Virginia Theological Seminary Announces Reparations

Virginia Theological Seminary Announces Reparations 2021-06-01T11:15:06-07:00

 

The Virginia Theological Seminary–an Episcopal Church institution located about 20 miles south of Washington D.C.–has announced a reparations program to pay descendants of hundreds of Black people who were either forced without pay or paid very inadequately, from 1823 to 1951, to build and run this seminary as construction workers, gardeners, cooks, dishwashers, janitors, and laundry workers. Payments will extend to perhaps hundreds of their descendants as genealogists pour through records to determine who is qualified for what will be mostly cash reparations.

Virginia Theological Seminary will be the first Christian, educational institution to provide cash payments to descendants of Blacks who lived during the era of American slavery that preceded the Civil War. From 1823 to the end of the Civil War, in 1865, about 290 Black people worked at the Virginia Theological Seminary.

Some other U.S. educational institutions have recently begun giving scholarships and other amenities to such descendants, but this is the first time in the U.S. in which cash payments are being given by them. For a rather small school, which graduates about fifty students per year, Virginia Theological Seminary has a $191 million endowment from which to draw such payments.

Black reparations are growing in the U.S. (See my two previous posts about this subject here and here.) Early this year, Virginia Governor Ralph Northam signed a law requiring five public universities to create scholarships and community development programs for Blacks. The City Council of Evanston, Illinois, is now distributing $10 million to Black families as housing grants. The Catholic Church has begun similar reparations as well.

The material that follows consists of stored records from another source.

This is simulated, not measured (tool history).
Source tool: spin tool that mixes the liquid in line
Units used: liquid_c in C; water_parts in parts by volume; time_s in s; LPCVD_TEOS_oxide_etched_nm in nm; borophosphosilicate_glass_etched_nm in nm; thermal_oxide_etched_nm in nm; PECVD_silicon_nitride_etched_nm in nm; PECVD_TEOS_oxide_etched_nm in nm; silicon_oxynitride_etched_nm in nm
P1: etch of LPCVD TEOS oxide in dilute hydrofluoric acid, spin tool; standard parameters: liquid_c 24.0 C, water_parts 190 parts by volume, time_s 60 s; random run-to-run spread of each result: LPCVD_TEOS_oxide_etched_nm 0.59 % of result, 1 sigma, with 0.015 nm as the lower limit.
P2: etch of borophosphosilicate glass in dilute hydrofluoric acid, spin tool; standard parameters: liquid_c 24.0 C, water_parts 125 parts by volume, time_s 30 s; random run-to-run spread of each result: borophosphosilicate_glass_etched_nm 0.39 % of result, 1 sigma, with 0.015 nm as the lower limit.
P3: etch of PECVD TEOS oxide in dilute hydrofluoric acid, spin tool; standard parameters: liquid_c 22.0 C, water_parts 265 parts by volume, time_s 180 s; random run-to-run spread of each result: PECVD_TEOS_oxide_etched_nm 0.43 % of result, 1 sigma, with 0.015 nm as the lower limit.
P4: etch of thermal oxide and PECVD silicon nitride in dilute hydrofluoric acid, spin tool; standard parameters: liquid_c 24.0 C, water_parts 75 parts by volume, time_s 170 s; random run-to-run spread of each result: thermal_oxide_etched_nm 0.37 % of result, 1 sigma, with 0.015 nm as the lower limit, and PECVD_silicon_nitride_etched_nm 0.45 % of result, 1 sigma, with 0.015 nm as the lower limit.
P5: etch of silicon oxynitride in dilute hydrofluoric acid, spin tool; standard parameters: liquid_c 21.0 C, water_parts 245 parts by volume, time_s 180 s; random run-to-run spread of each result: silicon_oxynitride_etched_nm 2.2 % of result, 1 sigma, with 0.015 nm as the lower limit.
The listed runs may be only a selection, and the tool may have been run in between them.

Such programs elicit the question of admission of guilt for American slavery. William A. Darity, a professor of public policy and African-American studies at Duke University, said of this reparations program to begin at Virginia Theological Seminary, “This is not a matter of personal guilt. This is a matter of national responsibility.” Thus, I think we Americans can expect, and rightfully so, that such programs will spread throughout the USA long into the future.